Zygote.jl
Zygote.jl copied to clipboard
Change adjoint for _apply
Fixes #399. Proposed by @mohamed82008 in slack.
This could do with a minimal test case so it's clear what it's fixing.
Done
I think some of the tests assumed the previous behavior which is why they are failing. Disclaimer: I said on slack I am not sure this "fix" is even correct, but it does fix the issue of splatting arrays.
Ok, I understand what's going on here now. This is a tricky case and we need to think carefully about what the right fix is.
The problem generally is that we can splat non-tuple objects (arrays, sets, custom types etc) and this currently means they'll get a tuple gradient. This is potentially surprising and doesn't give a good error message if it goes wrong.
julia> gradient(x -> +(x...), [1, 2, 3])[1]
(1, 1, 1)
There are a few different options here:
- Define a way for custom types to participate in
_emptyand_unapply(similar to what you have here, but user-extensible and without closing over inputs). This has the downside that any user-defined iterable type will break if splatted, unless people hook into a somewhat obscure Zygote API. - Define tuples as valid gradients for iterables, in which case the fix is closer to #404. Still potentially surprising, especially in the REPL, but possibly more natural to support.
- Rewrite
Core._apply(f, xs)toCore._apply(f, collect_tuple(xs)). The idea would be to differentiate through thecollect_tuplecall, which uses iteration etc. as normal, meaning it will always produce a gradient of the correct type. This has the least fragile behaviour but potentially adds overhead (though possibly only in cases that would be slow anyway; it's pretty easy to make the tuple case fast).
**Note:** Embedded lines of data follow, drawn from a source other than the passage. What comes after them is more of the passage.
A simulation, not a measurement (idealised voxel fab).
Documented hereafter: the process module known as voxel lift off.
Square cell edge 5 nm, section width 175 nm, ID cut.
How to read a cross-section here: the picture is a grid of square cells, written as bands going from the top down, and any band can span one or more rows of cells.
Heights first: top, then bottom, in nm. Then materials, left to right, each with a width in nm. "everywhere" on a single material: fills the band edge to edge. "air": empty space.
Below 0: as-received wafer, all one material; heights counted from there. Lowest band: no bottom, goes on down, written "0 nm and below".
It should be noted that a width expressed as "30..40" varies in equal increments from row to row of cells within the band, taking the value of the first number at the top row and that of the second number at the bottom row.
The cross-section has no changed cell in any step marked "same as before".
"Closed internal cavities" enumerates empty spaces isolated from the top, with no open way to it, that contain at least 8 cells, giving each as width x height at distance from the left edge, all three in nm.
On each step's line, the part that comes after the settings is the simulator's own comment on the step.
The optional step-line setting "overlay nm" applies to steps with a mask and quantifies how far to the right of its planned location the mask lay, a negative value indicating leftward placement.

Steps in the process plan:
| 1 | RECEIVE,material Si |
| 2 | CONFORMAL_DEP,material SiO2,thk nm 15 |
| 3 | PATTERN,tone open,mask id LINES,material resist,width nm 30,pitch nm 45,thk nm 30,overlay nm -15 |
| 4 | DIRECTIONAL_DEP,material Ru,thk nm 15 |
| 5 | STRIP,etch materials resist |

PoC for the last option, which I'm leaning towards:
julia> function collect_tuple(xs, state...)
next = iterate(xs, state...)
next === nothing && return ()
return (next[1], collect_tuple(xs, next[2])...)
end
julia> gradient(x -> +(collect_tuple(x)...), [1, 2, 3])[1]
3-element Array{Int64,1}:
1
1
1
should this be revived in order to fix https://github.com/FluxML/Zygote.jl/issues/599?